Want to appreciate someone? Why not give them a gift of something unique and meaningful!
Instead of frantically trying to buy something just as a token present because it’s “That Time Of Year” again, why not give something really meaningful instead? What about giving the gift of true appreciation! Here’s an idea:
✽ Write down the list of all the people you appreciate having in your life. The people who have meant something to you in the last year.
✽ Write down WHY you appreciate them. Then send it to them as a gift from your heart.
✽ Next, write down a list of all the people who have bothered, annoyed, troubled or angered you. Forgive them, then find something to appreciate them for. Take some time to really feel genuine appreciation. Write it down and then send it to them, a gift FROM your heart as well as a gift FOR your heart.
✽ Then, write down a list of all the things you appreciate about yourself. Take some time to really feel authentic appreciation —- and then give yourself the best gift you could possibly imagine — the gift of an appreciative life.

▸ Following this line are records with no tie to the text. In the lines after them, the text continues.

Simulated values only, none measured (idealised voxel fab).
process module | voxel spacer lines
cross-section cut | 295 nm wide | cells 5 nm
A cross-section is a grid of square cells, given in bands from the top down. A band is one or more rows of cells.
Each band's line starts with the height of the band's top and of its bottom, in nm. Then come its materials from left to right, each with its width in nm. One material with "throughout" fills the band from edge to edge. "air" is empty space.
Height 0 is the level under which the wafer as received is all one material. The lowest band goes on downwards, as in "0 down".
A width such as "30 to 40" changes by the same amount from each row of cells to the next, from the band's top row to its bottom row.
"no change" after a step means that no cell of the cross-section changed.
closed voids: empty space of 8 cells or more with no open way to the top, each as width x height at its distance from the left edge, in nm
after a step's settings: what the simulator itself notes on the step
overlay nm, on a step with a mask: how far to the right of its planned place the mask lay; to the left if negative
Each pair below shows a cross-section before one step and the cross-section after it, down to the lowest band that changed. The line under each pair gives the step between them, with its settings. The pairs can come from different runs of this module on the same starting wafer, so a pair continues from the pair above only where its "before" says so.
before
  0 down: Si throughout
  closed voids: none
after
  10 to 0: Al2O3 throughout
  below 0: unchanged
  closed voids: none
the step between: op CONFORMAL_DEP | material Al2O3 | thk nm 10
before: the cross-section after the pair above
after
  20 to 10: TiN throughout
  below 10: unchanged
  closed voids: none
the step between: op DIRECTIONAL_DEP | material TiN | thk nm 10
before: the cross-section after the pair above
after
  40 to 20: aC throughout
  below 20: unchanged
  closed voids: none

For no matter what we face, thankfulness is one the most precious gifts we have to give.
P.S. Sometimes we get so busy with life that we can forget what really makes a difference to others. We can also get so caught up in commercialism and buying gifts just for the sake of it that we don’t think about giving the things that people will REALLY appreciate and value. Below is a further list of some of the most simple, yet meaningful gifts we can ever give — and that are completely free.
1) THE GIFT OF LISTENING.
But you must REALLY listen. Everyone wants to feel like they’ve been heard. No interrupting, no daydreaming, no planning your response. Just listening! Listen for the gems in their words, the hint of what they are really passionate about, a sense of what topic lights them up inside, and then when you have an opportunity, take the energy of their light, think about that one aspect that was the most uplifting, ponder it further, and make that what you remember the most.
2) THE GIFT OF UNDERSTANDING.
Everyone wants to be understood. One of the best ways we can do that is to repeat back to them what they say to us. That doesn’t mean that we agree with them, it just means that we are demonstrating that we’ve listened to what they are expressing. Often, when someone hears back the words they’ve spoken, it helps them get clearer about what they REALLY INTEND to say. If you accept that each person is doing the best they can in each moment, your acceptance and understanding can hold a solid and sacred space for transformation to take place.
3) THE GIFT OF AFFECTION.
Touch is such an important aspect of health and happiness. Babies in an orphanage that were rarely touched in the first years of life, were reported to wither and die. When you feel good and the impulse is there, don’t hold back. Be generous with giving someone a light touch, appropriate hugs, kisses, pats on the back and holding hands. It might mean the world to them. Let these small actions demonstrate the love you have for family, friends and for yourself.
4) THE GIFT OF LAUGHTER.
Remember to find the funny side in situations. If we do that, our lives transform into something so much more enjoyable. Who wants to be around someone who is somber and serious? Laugh at yourself sometimes, no, often, and lighten the mood. Life is meant to be enjoyed.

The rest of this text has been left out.